Canada Introduces Ultra-Fast 14-Day Application Processing For PhDs; Removes PAL Requirement
Canada has introduced sweeping simplification of the application process for master’s and doctoral students at public universities, by permitting exemption from the national study-permit cap and the requirement for a provincial or territorial attestation letter (PAL/TAL). It has also proposed ultra-fast 14-day processing for PhD applicants and their families. The move aims to attract the world’s brightest and best students, even as overall temporary immigration continues its sharp contraction.
According to official guidance from Immigration, Refugees and Citizenship Canada updated in December 2025, starting from January 1, 2026, candidates planning to attend a degree-granting program at the master’s or doctoral level at a public institution do not require a provincial or territorial attestation letter (PAL or TAL) when applying for a study permit.
Graduate students at publicly designated learning institutions are also fully exempt from the 2026 national study-permit cap, set at 155,000 overall new permits. A dedicated target of nearly 49.000 graduate-level permits has been given separately to prioritise high-value talent.
Doctoral applicants and their accompanying spouses and dependent children, when applying online from outside Canada, now receive decisions within two weeks, provided biometrics are submitted promptly, and the institution verifies the letter of acceptance.
IRCC has supported the policy shift with an aggressive social-media recruitment drive. IRCC said in a recent post on X, “Canada is home to world-class institutions and offers clear pathways for international students to pursue master’s and doctoral degrees.” It has also listed the incentive as the simpler processing and 2 weeks timeline for doctoral student applications, and work in Canada after graduation.
The steps were taken after study permit volumes decreased, IRCC has shifted its focus to attrach high quality students to Canada to contribute to the research ecosystem and innovation.
The measures complement a $1.7 billion, 12-year Canada Global Impact Plus Research Talent Initiative launched on December 9, 2025. The program aims to bring more than 1000 leading international researchers, early career scholars, doctoral students, and post-doctoral fellows to Canada.
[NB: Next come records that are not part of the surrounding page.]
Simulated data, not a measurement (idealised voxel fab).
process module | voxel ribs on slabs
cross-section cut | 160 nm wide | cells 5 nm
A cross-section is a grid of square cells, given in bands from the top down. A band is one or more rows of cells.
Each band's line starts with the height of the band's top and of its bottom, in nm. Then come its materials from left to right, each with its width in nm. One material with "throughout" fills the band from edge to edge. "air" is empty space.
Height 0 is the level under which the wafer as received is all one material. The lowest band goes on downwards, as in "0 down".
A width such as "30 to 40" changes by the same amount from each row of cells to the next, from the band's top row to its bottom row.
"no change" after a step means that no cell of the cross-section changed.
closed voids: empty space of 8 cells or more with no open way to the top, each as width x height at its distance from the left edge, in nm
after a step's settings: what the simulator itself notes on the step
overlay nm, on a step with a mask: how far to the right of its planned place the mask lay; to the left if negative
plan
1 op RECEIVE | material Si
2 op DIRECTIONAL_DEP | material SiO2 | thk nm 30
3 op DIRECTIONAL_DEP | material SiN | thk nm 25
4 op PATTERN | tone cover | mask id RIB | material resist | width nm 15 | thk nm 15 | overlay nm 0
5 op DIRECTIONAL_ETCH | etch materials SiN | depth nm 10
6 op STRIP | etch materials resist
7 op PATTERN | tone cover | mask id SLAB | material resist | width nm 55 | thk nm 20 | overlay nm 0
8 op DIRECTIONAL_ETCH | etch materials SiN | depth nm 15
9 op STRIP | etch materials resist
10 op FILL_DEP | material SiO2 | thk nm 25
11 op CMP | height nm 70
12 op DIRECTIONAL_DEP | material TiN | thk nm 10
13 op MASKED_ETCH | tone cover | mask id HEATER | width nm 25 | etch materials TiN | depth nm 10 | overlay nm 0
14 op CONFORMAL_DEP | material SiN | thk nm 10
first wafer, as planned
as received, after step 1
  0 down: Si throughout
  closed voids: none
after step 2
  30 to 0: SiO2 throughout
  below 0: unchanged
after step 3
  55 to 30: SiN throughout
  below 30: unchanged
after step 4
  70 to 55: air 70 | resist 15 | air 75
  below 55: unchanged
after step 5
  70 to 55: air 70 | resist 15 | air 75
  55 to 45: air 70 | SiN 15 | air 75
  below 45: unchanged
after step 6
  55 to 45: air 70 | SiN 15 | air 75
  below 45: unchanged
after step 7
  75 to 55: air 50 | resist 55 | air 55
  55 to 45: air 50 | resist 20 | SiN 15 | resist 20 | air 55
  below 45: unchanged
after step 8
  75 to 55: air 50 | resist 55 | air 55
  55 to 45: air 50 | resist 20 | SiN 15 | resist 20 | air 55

As per the IRCC data, the new international student arrivals plunged 61 percent to 115,470, a drop of 177.595 from 2024. New temporary foreign worker arrivals fell 47 percent to 153,880, bringing the total decline to 361,935.
By December 31, 2025, Canada had roughly 2.155 million people holding study or work permits: 461,565 study-only, 1,463,805 work-only and 229,650 holding both.
Adding an estimated 505,000 refugee claimants, protected persons and out-of-status migrants brought the total temporary resident population to about 2.66 million, or 6.4 per cent of Canada’s roughly 41.6 million people, still above the government’s 5 per cent target for end-2027. New asylum claims dropped 34 per cent to 113,090. IRCC attributed the declines to caps, tighter rules, the Mexican visa requirement and heightened scrutiny.